Centrowitz, reclycled

son

“Are you kidding me?”

It was a good question, one that Matthew Centrowitz said he put to “everyone I know” in the moments after he won the Olympic 1500-meter final, having shocked three-time world champion and 2008 Olympic gold medalist Asbel Kiprop of Kenya as well as the rest of the field. “Everyone” included Matthew’s father, Matt Centrowitz Sr., who was celebrating wildly in the stands of Rio de Janeiro’s Maracana Stadium as his son took a victory lap.

“Are you —– kidding me?” Matt Sr. shouted back. Whereupon the two commenced volleying the phrase back and forth.

Kiprop aside, it has been Olympic doctrine that Americans just don’t come through in the so-called “metric mile,” 120 yards shy of a mile, which vies with the 100-meter dash as the most appealing of track and field’s events. The last Yank to prevail at that captivating Olympic distance, in 1908, was Mel Sheppard, a man whose application to become a New York City policeman somehow was rejected on the basis of a “weak heart.”

So it could be said that, in Rio, Centrowitz’s karma ran over Olympic prognosticator’s dogma. A real dent in accepted belief. In 1912 (Abel Kiviat), 1936 (Glenn Cunningham), 1968 and 1972 (Jim Ryun), Americans were pre-race favorites based on the fact that they held the world record in either the mile or 1500—or both—entering the Games, yet repeatedly failed to win gold, until it became normal procedure. Other legitimate U.S. threats at the distance, Marty Liquori in the 1970s and Alan Webb in 2004, also succumbed short of Olympic glory to injury or strategic muddles.

Anyway, for those of us who began reporting on track and field happenings in prehistoric times, there were lots of echoes to young Centrowitz’ breakthrough, beyond repeated Are-you-kidding-me astonishment. It was four decades ago that I covered a handful of Matt Centrowitz Sr.’s elite races, including his runner-up finish in the 1976 U.S. Olympic trials at 1500 meters and his victory in the 1980 trials at 5,000 meters.

(I also interviewed Abel Kiviat, by the way. Not during his 1912 Games in Stockholm. Rather, in 1982, when Kiviat was then the oldest living U.S. Olympian at 90, we chatted about his disappointment in losing the 1912 Olympic 1500 by a tenth of a second, and about his Olympic roommate, a fellow named Jim Thorpe, whom Kiviat remembered fondly.)

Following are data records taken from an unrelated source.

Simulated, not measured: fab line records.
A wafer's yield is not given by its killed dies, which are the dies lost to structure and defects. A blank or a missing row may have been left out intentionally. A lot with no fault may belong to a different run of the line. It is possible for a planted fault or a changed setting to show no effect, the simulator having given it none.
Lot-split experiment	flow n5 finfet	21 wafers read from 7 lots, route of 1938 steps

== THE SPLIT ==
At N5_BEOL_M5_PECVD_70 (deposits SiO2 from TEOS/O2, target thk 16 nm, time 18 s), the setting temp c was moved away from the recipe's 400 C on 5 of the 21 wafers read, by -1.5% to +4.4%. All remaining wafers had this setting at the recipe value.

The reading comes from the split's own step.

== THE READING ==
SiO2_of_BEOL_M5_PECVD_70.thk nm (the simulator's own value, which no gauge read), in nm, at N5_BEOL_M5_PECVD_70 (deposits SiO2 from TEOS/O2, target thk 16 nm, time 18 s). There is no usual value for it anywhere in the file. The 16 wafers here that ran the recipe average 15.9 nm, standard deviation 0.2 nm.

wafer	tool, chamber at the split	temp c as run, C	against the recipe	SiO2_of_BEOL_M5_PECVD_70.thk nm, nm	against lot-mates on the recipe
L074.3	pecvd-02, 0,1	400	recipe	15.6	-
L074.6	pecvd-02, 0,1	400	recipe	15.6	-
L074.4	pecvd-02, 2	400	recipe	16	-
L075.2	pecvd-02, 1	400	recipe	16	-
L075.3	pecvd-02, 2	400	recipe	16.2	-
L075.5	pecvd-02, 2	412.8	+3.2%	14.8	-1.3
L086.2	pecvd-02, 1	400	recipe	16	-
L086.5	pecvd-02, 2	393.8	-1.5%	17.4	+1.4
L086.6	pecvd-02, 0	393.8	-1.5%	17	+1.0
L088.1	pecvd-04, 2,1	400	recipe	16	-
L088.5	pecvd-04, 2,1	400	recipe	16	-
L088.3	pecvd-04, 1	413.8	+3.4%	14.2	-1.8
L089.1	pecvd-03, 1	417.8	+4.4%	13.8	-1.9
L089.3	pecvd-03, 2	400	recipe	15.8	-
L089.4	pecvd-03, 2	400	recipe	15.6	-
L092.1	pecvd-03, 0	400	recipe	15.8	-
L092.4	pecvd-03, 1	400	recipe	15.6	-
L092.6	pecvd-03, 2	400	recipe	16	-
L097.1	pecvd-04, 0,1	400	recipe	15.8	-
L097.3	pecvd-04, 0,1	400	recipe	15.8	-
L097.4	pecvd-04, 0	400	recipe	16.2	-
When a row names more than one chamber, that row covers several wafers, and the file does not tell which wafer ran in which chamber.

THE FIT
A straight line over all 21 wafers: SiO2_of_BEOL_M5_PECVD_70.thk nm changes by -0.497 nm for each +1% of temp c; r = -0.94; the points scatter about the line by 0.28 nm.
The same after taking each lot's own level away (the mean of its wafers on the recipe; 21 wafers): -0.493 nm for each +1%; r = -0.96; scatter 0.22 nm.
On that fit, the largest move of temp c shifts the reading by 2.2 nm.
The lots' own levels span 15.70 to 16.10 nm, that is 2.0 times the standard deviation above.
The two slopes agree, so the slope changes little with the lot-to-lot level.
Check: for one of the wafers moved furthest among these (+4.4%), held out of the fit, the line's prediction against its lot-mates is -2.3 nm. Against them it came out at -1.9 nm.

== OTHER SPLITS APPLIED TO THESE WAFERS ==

EUGENE, OR - JUNE 29: Matt Centrowitz (white jersey) and Dick Buerkle #51 (red jersey) compete in the final of the Men's 5000 meter event of the 1980 USA Track and Field Olympic Trials held on June 29, 1980 at Hayward Field on the campus of the University of Oregon in Eugene, Oregon. (Photo by David Madison/Getty Images

(Matt Sr., 1980)

The senior Centrowitz is a native of The Bronx who had come to prominence at Power Memorial High School in Manhattan—basketball hall-of-famer Kareem Abdul Jabbar’s school, since closed—and for one year at Manhattan College before transferring to the University of Oregon, then and now a track powerhouse. He was a genuine mile star in his time, having broken the school record of the late Oregon legend Steve Prefontaine, though Centrowitz’ 1976 Olympic experience ended abruptly. He was eliminated in the first round, finishing sixth in his 1500 heat. And, in 1980, President Jimmy Carter’s boycott of the Moscow Games left Centrowitz home with the rest of the U.S. team.

But maybe what’s past is prologue. When the storied old Millrose Games downsized from a half-century of annual Madison Square Garden productions to Upper Manhattan’s chaotic Armory building in 2012, a skinny lad named Matthew Centrowitz—recently turned pro after a career at the University of Oregon—brought down the house by winning the featured mile in a hot 3:53.92.

He didn’t look that much like the Matt Centrowitz I remembered. A better tan. No mustache. Shorter hair. Finer features. But the kid could motor and, sure enough, it was—as the tattoo on young Centrowitz’ chest proclaims—“Like father, like son.”

It is unbecoming for a sports journalist to root for a team or individual athlete and, anyway, I didn’t have time for cheering while cranking out a story on deadline that night. But in the Rio final, to watch Matthew Centrowitz’ execution of an apparently risky, yet ultimately brilliant game plan—his dawdling early pace, his insistence on controlling matters from the front of the pack throughout the race, his blistering final lap—was good stuff. And to see his dad, a guy who has been in the arena, come essentially unglued with the result, was—I don’t know—Olympic.

Are you kidding me?

(Statue of the mythological Echo in Seattle)

(Statue of the mythological Echo in Seattle, next to a running path)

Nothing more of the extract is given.